There’s a ton of ways to see how your client’s business is doing. One way to calculate performance is by looking at numbers year-over-year (YOY). A YOY comparison of figures is a high-level view that looks at how your client has grown over the past 12 months. To calculate YOY return, start by taking the current year’s net income and subtracting it from last year’s income. Then, divide your client’s current year net income by this difference. This return shows the growth or loss rate in net income between periods.
YOY comparisons are great for a couple of reasons. First, they eliminate any seasonality from your client’s company. When looking at numbers month to month, there might be holidays, weather, or other factors that swing business between such short time periods. Looking at things from a higher level on a year-over-year basis strips the differences that come up just because of timing. Second, they help you notice longer-term trends. Growth from one month to the next is great news, but is it sustainable? If your client has grown the past three years, this is much more impactful, easier to forecast, and insightful than growth over just three months.

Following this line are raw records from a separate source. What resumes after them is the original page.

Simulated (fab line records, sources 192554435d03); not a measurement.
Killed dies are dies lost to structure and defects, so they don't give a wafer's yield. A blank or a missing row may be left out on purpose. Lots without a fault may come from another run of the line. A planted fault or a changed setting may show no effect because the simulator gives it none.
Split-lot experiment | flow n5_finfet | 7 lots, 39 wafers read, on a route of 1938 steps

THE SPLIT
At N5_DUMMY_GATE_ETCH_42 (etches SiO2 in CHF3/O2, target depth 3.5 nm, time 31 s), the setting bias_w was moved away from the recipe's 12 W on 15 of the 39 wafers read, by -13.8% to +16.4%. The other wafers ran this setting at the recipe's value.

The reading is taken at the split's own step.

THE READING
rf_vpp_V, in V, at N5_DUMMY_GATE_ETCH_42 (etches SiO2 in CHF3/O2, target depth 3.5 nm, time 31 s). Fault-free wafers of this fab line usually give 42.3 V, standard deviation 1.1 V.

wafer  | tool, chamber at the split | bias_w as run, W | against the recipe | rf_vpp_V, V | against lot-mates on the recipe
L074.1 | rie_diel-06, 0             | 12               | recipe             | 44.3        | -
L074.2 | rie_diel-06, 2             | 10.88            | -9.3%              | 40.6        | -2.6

YOY analysis can be put into practice for any numbers. Instead of limiting these calculations to net income, use the same practice for specific expenses or total expenses. The main hurdle to this practice is the need for consistent reporting and business operations. If your client acquired a company or launched a new product, the numbers will be accurate but a little skewed. This type of YOY analysis won’t be helpful in decision-making as there might be sharp spikes up and down that don’t reflect normal operations.
YOY analysis is a great way to see what sort of changes are happening over long periods of time. Track the changes from one year to the next to get a big picture view of how your client is doing.